Europe frequently plays the punching bag role during these moments because there is a perception that the poor Europeans are overtaxed serfs. But a closer look reveals that this is a myth that prevents Americans from understanding the vast shortcomings of our own system.

A few years ago, an American acquaintance of mine who lives in Sweden told me that, quite by chance, he and his Swedish wife were in New York City and ended up sharing a limousine to the theater district with a southern senator and his wife. This senator, a conservative, anti-tax Democrat, asked my acquaintance about Sweden and swaggeringly commented about "all those taxes the Swedes pay."

To which this American replied, "The problem with Americans and their taxes is that we get nothing for them." He then told the senator about the comprehensive services and benefits that Swedes receive.

"If Americans knew what Swedes receive for their taxes, we would probably riot," he told the senator. The rest of the ride to the theater district was unsurprisingly quiet.

The fact is, in return for their taxes, Europeans are receiving a generous support system for families and individuals for which Americans must pay exorbitantly, out-of-pocket, if we are to receive it at all. That includes quality health care for every single person, the average cost of which is about half of what Americans pay, even as various studies show that Europeans achieve healthier results.

That's not all. In return for their taxes, Europeans also receive affordable child care, a decent retirement pension, free or inexpensive university education, job retraining, paid sick leave, paid parental leave, ample vacations, affordable housing, senior care, efficient mass transportation and more.

To get the same level of benefits as Europeans, most Americans fork out a ton of money in out-of-pocket payments, in addition to taxes.

While 47 million Americans don't have any health insurance, many who do are paying escalating premiums and deductibles. Indeed, Anthem Blue Cross announced that its premiums will increase by up to 40 percent.

But all Europeans receive health care in return for a modest amount deducted from their paychecks.

Friends have told me they are saving nearly $100,000 for their children's college education, and most young Americans graduate with tens of thousands of dollars in debt. But European children attend for free, or nearly so (depending on the country).

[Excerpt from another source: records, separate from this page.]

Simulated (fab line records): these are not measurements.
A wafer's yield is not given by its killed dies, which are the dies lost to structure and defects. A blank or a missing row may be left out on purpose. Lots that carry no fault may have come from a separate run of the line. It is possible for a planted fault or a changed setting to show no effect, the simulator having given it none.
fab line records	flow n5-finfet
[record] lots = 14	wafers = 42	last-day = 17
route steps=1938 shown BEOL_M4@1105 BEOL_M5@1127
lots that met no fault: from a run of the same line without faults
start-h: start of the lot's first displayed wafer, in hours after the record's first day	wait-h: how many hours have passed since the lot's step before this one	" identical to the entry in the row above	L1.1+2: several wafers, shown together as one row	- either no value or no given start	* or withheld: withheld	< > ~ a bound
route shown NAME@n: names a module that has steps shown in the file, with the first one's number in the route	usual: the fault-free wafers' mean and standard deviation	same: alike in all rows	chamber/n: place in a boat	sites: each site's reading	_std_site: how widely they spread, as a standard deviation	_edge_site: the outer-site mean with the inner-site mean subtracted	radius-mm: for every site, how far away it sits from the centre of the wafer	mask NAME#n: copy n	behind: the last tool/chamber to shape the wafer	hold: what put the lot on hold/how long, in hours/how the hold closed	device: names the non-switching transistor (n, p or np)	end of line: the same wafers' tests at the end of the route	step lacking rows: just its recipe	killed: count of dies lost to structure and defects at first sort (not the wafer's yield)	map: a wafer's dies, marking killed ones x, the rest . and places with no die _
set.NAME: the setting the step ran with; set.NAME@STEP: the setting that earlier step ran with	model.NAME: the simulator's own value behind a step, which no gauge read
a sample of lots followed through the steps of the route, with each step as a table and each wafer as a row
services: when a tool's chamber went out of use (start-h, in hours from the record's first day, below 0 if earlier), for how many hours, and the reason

Child care in the United States costs more than $12,000 annually for a family with two children. In Europe it costs about one-sixth that amount – and the quality is far superior.

Millions of Americans are stuffing as much as possible into their IRAs and 401(k)s because Social Security provides only about half the retirement income needed. The more generous European retirement system provides 75 percent to 85 percent of retirement income, depending on the country. Either way, you pay.

Americans' private spending on old-age care is nearly three times higher per capita than in Europe because Americans must self-finance a significant share of their own senior care. Americans also tend to pay more in local and state taxes, as well as property taxes. Americans also pay hidden taxes, such as $300 billion annually in federal tax breaks to businesses that provide health benefits to their employees.

When you sum up the total balance sheet, it turns out we Americans pay out just as much as Europeans – but receive a lot less for our money.

Unfortunately, these sorts of complexities are not calculated into simplistic analyses like Forbes' annual Tax Misery Index, a "study" that shows European nations as the most miserable and the low-tax United States as happy as a clam – right next to Indonesia, Malaysia and the Philippines.

In this economically competitive age, these kinds of services increasingly are necessary to ensure healthy, happy and productive families and workers. Europeans have these supports, but most Americans do not – unless you pay a ton out-of-pocket.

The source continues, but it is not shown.